Why don’t you involve the educated, urban youth in your work?
The educated boys treat this work as an eight-to-five job. They would prefer to live in a village with roads. The native, less educated boys, on the other hand, don't have any hesitations. They live the same life as the Baigas do. The boys educated outside have different aspirations. Initially, I had boys with formal education—who had an MSW [master's in social work]—but they were interested in making easy money. The Baigas grow ganja for self-consumption. But it is illegal for outsiders to grow it.
What challenges have you faced?
There was a time when the traders in the region created problems and worked against the weaving of cheap cloth for the Baigas. Initially, the police suspected me of being a Naxalite who was trying to create unrest among the Baigas, but later they realised that my intentions were good.
Did you ever have any run-ins with the law?
As a volunteer of Ekta Parishad, I used to write applications for poor adivasis who wanted to avail the benefits of government schemes. If there was any complaint against some erring forest official, I used to write it down and forward it to the collector. Once, a woman from Manikpur village complained about a forest guard, who forced her to eat her own excreta. The collector of Mandla, however, accused me of manufacturing the incident. He summoned me to his office and we had a heated argument. A false case was registered against me and 15 Baigas for felling 400 trees and I was put behind the bars for 14 days. The case went on for 12 years and I was finally acquitted.
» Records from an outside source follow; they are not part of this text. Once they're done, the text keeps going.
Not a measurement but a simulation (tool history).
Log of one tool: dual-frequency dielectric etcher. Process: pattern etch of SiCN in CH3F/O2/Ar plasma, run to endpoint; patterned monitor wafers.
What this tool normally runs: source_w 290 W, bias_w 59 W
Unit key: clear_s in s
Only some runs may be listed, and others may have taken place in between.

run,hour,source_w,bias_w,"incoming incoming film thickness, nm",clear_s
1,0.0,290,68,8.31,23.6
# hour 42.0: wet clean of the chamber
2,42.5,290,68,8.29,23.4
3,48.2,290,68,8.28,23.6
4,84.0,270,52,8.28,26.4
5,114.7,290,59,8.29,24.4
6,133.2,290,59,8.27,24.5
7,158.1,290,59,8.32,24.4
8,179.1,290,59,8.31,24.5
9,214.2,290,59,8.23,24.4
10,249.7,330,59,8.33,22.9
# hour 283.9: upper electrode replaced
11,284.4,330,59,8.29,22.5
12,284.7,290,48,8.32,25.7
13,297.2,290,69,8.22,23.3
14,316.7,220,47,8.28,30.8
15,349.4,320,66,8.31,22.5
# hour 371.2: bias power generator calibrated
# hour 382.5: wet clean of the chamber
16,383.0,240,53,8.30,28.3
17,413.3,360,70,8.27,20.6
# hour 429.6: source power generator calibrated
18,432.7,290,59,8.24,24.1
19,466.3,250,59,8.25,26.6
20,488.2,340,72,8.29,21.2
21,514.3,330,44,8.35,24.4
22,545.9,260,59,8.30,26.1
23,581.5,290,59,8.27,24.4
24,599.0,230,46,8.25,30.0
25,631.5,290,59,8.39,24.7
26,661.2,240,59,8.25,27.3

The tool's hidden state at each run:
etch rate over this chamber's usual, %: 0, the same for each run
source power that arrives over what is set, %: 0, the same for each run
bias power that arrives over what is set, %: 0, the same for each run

Despite a dozen schemes being implemented, why has life not improved for the Baigas?
Being a tribal region, it automatically gets huge funds. The funds are planned at the top level and spent as per a fixed target. Had the planning been done at the ground level, depending on the requirements of the Baigas, things would have been different. The schemes have a trickle-down effect, thereby not really benefiting the poor.
In the age of global warming, could bewar cultivation pose a threat?
No, the kind of bewar cultivation that I am propagating and the one that the Baigas currently practise could be the solution to global warming. Bewar does not involve the use of fertilisers, pesticides or modern implements. It is a traditional form of farming, which even the scientists are now promoting.
Education has not yet penetrated the Baiga region. What do you plan to do about it?
We have not done anything for education directly but, yes, indirectly we have created a mechanism to report to district headquarters when the teachers remain absent. Since we don’t have the resources, we focus on issue-based work. I want to create awareness among the Baigas. The rest should be taken care of by the departments created by the government for education and health.
What is the status of the other Bangladeshi refugees?
Almost all the families are in the mainstream. Many have got government jobs while some are engaged in agriculture. However, a major grudge is that we have lost our 'identity'. We are still known as refugees.
Which was the most satisfying moment in your life as an activist?
It was when the Dindori collector informed me that she was going to enforce “habitat rights” for the Baigas of seven villages in the region. It is a big achievement for a primitive tribe in India. The Baiga community will be the first in southeast Asia to have habitat rights.